In this spellbinding debut, Los Angeles–born poet Janel Pineda sings of communal love and the diaspora and dreams for a liberated future. Lineage of Rain traces histories of Salvadoran migration and the US-sponsored civil war to reimagine trauma as a site for transformation and healing. With a scholar’s caliber, Pineda archives family memory, crafting a collection that centers intergenerational narratives through poems filled with a yearning to crystallize a new world—one unmarked by patriarchal violence. At their heart, many of these poems are an homage to women: love letters to mothers, sisters, and daughters.

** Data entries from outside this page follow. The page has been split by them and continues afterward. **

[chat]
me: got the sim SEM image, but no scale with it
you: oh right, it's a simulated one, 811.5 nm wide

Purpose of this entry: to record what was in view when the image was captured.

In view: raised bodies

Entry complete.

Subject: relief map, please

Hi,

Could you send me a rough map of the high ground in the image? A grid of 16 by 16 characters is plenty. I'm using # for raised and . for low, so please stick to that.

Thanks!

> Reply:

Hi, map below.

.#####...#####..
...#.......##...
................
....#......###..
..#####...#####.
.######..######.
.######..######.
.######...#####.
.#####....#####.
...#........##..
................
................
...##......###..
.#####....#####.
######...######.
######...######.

Lineage of Rain moves from los campos de El Salvador to the firework-laden streets of South Gate to the riverbanks of England. Pineda’s masterful stroke weaves together these seemingly disparate worlds, illustrating the complicated reality of living as a first-generation student. As the speaker navigates elitism and the violence of the English language, she lays bare their ties to power. And yet, these poems rebel through revel, asking: how do we hold each other tenderly in a world replete with pain and many forms of violence? With dreams made possible through collective struggle, Pineda returns us to the seeds from which we bloom: family, history, and community. All the while, this collection never fails to capture often overlooked moments of joy—the mundane yet monumental—showing the reader that the world we dream is already ours. Through Lineage of Rain, Pineda emerges as a seminal contributor to the canon of Central American diasporic writing.

Reviews
  • “In Lineage of Rain, Janel Pineda makes diasporic Salvadorans whole. Her poems—at once gentle and powerful—recognize our pain, hold it caringly, and then release it, ephemerally answering our stubborn questions about who we are and why we’ve suffered. Pineda clothes diasporic sorrows in rhythmic tempos and warm images that remind us that we were always whole, bringing into existence joyful possibilities in the past, present, and future.”
    —Leisy Abrego, author of Sacrificing Families: Navigating Laws, Labor, and Love Across Borders

    “Janel Pineda’s chapbook is a heartfelt manifesto of the tender and resilient Salvadoran spirit that breaks from the ashes of war and migration to burst into laughter. Pineda’s seamless weaving of stories proves she is a true seamstress of words, a necessary poet for our time. Her poems glow in the dark and we follow their light. Through sharp poetic forms that crumble on the page or shrink into the margins, you are taken on the haunting journey of the rich history and livelihood of being a Salvadoran woman. Lineage of Rain is a clever force—like the Siguanaba, it wraps and twists around our body; this collection booms with hope like a mother’s eyes or the wings of a torogoz. Most importantly, Lineage of Rain does what it wants: it breaks apart, chews, and spits out the many systems that failingly seek to crush us. Pineda teleports us to Paradise, the new world that is in the flux of this moment, piercing a light through the storm of war.”
    —féi hernandez, author of HOOD CRIATURA

    “Janel Pineda’s brilliant chapbook is the grown-up version of the child who sat in the corner at family gatherings, listening, watching, and taking notes. And oh, has that child grown up to master language like I haven’t read in a while. Pineda’s poems are both surprising and dangerous like a winding road next to a barranco. This chapbook is just the beginning of a long career, where family is valued and women are always, siempre, at the center of every word. Tread carefully because these words tienen filo y te van hacer chillar.”
    —Javier Zamora, author of Unaccompanied

    “Let the record show that Janel Pineda’s poems trace not just a geographic migration but also a migration towards love. In Lineage of Rain, Pineda transforms images to show us how water can drown in some instances and heal in others. Pineda sees both pain and celebration, and writes both with equal tenderness. Pineda has crafted a book that wounds and heals, in a multiplicity of forms that honor the multiplicity of our lives. These are poems to treasure.”